Steve Pilgrim @ Leaf, Liverpool, 16 Mar

Live Review by Alan O'Hare | 22 Mar 2017

Grace is a funny thing in music. It's overused as a lyric, but underused as a commodity.  

Scouse songwriter Steve Pilgrim has it in abundance and so does his music. He's Paul Weller's drummer, but you'd never know it. Pilgrim is an unassuming melody maker who lets his magical songs slip their calling card into your palm as he shakes you by the hand on the way out. 

Launching his fourth solo album at Leaf in Liverpool, his waltz-time laments wash over a busy room. Backed by double bass, brushed drums and Rachael Jean Harris on ever-present harmony vocals, songs such as the gorgeous Put Them In A Box, the meditative Healing Now and the rattle'n'roll of Firecracker are delivered by a troubadour telling his tales with both strummed and picked acoustic guitar. So far, so singer/songwriter you might say... the rub? These delicate ditties stand out from the pack and the gig is full of toe-tappers, nod-alongs and head-turners. 

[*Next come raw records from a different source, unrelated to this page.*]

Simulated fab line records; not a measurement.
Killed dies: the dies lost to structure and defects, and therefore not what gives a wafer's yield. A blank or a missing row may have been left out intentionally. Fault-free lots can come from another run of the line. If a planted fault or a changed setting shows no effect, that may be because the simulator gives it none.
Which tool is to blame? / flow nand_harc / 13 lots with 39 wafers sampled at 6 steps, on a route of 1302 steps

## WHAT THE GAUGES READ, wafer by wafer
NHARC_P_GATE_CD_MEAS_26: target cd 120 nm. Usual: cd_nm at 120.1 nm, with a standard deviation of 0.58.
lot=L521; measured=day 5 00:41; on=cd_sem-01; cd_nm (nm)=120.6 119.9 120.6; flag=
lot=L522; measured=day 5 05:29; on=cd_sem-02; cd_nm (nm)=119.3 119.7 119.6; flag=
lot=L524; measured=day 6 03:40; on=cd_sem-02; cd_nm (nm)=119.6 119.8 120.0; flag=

You can track Pilgrim's progress over the four records he's put out by the musicians he's now getting to appear on his albums: double bass legend Danny Thompson and Paul Weller provide colour and shape on new album, Morning Skies. There are lilting strings and muted horns on record, too, and it's a shame that the shades that suit Pilgrim's work best – a trumpet part here, a violin riff there – are absent tonight.

That minor gripe aside, the gig is a revelation that in these days of danger over grace, wounded ballads like Magic Strings and Love On Your Side can still find the solid air they need to make a home in the hearts of those who are still wide open to hearing new music.